Visibility in a blameless culture leads to process improvement

Piotr Sionkowski
GSK Tech
Published in
4 min readNov 25, 2019

Setting the scene

Blameless culture is a culture where we avoid placing blame on an individual but rather seek reasons for failures in other factors like poor design, environmental factors etc. In such cultures, individual contributors feel safe, eagerly report failures and seek solutions rather than scape goats. The table below shows four levels of blamelessness in that may describe your culture:

The opposite of blameless culture is what is sometimes called pointing fingers. In this model every failure is attributed to an individual that is considered an owner, or even a cause of it. Assigning one’s name to a failure may cause them to become defensive and less eager to cooperate on finding solution and covering for their actions. The morale hit is an obvious thing and it’s not a culture we believe in at GSK.

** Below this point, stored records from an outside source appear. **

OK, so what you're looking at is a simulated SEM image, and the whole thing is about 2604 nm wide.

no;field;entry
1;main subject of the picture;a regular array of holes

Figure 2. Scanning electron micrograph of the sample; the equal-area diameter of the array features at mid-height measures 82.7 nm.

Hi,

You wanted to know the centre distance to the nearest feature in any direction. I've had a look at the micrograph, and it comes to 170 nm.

So how does one create accountability in a blameless culture? Visibility.

I joined a project where the product was a multilingual, multimarket portal for healthcare professionals. My job was to design, implement and maintain continuous integration and continuous delivery. What could go wrong? Where was the catch?

Problem found and named

I setup a Jenkins automation server and scanned source code repository. This took a long time, upwards of 1.5 hrs. — unacceptable in continuous integration terms. I investigated the repository and discovered the issue — there were over one thousand open branches and over two dozen open pull requests. Most of them abandoned and hadn’t changed for months. A common practice in computer science is to reduce the problem before actually solving it. I counted the branches, found that over 90% of them are useless and kindly asked developers to remove these unused branches. As you may expect this never happened. Every programmer had more important things to do than cleaning up the repository.

It works. Why change?

Some would say, “I am not affected by cluttered repository”. As I was the one that complained about cluttered repository, I decided to clean it up myself. With a handful of scripts, I identified branches where no changes had occurred for months. I presented that list to the team and asked permission to remove them. Permission was granted — happy days. The number dropped drastically from 1000 to around 100, which was acceptable for me. I could get a list of all the branches with just two API calls with pagelen=50 rather than twenty.

But had I solved the problem? The short answer was no. The repository was cleaned but the root cause remained and in a few weeks time I faced the same problem with over 300 open branches. Where did I go wrong? I targeted the result rather than the cause, which was a custom of opening feature branches, developing, merging code and never removing the merged branch. This was the thing to be combated and I pondered how this could be done without violating omnipresent blameless culture.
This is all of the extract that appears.